The Guardian • Issue #2100


  • The Guardian
  • Issue #2100
Global briefs

FRANCE: France is looking for some kind of foreign involvement in the continuing clashes in New Caledonia. First it blamed Azerbaijan, then a French radio station claimed that Türkiye is suspected of stirring unrest in New Caledonia. “Both Azerbaijan and Türkiye are exploiting the Caledonian separatists,” Europe 1 reported. “It is no longer a secret for the DGSI [French intelligence], which sees the hand of Baku or Ankara behind the Caledonian separatists.” While Azerbaijan officially rejected the accusations, Türkiye has met the claims with a great degree of amusement. “Türkiye is a big country. It’s funny to think that Ankara has an intention to stir unrest somewhere thousands of kilometres away.” The fact is that France tried to infringe upon the Kanak people’s right to self-determination by expanding the electorate in such a way that the indigenous population stays in minority.

GEORGIA: The US, EU, and NATO have criticised the just-passed foreign agents bill in Georgia. The US Assistant Secretary of State Jim O’Brien even threatened Georgia with sanctions for “undermining democracy.” According to the bill, Georgian media and NGOs are to register as “pursuing the interests of a foreign power” if they receive over 20 per cent of their funding from overseas. Georgian legislation is very similar to the US’ Foreign Agents Registration Act (FARA) which requires individuals acting on behalf of foreign governments, organisations or persons foreign to the US to register with the Department of Justice (DoJ) and to disclose their relationship, activities, receipts, and disbursements in support of their activities. Under the US law, such individuals are described as “foreign agents” while the FARA Unit of the Counterintelligence and Export Control Section (CES) is responsible for the Act’s enforcement. Similar laws exist in Australia, Canada, and across the EU.

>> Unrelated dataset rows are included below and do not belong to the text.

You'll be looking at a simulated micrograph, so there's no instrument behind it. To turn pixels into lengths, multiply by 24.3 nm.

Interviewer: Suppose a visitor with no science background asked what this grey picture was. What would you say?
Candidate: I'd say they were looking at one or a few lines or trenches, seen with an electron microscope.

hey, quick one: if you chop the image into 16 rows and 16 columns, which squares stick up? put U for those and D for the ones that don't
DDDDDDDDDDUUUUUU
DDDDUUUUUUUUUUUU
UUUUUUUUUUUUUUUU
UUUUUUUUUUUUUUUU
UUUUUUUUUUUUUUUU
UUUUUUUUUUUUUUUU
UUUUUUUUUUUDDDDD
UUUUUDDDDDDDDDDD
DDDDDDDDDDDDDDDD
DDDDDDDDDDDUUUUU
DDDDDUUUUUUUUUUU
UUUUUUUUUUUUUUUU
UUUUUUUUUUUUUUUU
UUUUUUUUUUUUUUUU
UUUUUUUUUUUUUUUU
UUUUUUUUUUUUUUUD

RUSSIA: “Russia-Islamic World: Kazan Forum” took place in Kazan, the capital of Tatarstan region. The Forum’s business program covered 12 themes, including international cooperation, economy, tourism, business, science, and technology, Islamic finance and investment, sports, and the halal industry. The program included 125 sessions involving prominent experts from Russia, the Organisation of Islamic Cooperation (OIC) member states, and other countries. The forum hosted an international conference of the Russia-Islamic World strategic vision group addressing a joint multi-polar world order and safe and sustainable development.

UK: Justin Welby, the Archbishop of Canterbury has condemned the two-child benefit cap which limits tax credit and welfare credits to the first two children in most households. The widely-condemned benefit cap seems aimed at discouraging low income families from having children. Welby described the cap as “cruel,” and “neither moral nor necessary” as he urged Prime Minister Rishi Sunak and Labour leader Sir Keir Starmer to commit to scrapping it. Sunak has committed to keeping the cap if the Tories remain in power after the next election, while Starmer has said he’s “not changing that policy.”

VATICAN: “The Pope talks about rights, but here we are just commodities,” the staff of the Vatican museums wrote in their first ever collective complaint. They demanded better working conditions and threatened to go to court if their demands were not met. The employees, including curators, a conservation officer, and a bookshop worker have signed the statement denouncing the Vatican City governor’s office for impairment of their rights. The complaint states that workers are systematically required to work overtime for less than normal pay, and there are no benefits for forced downtime.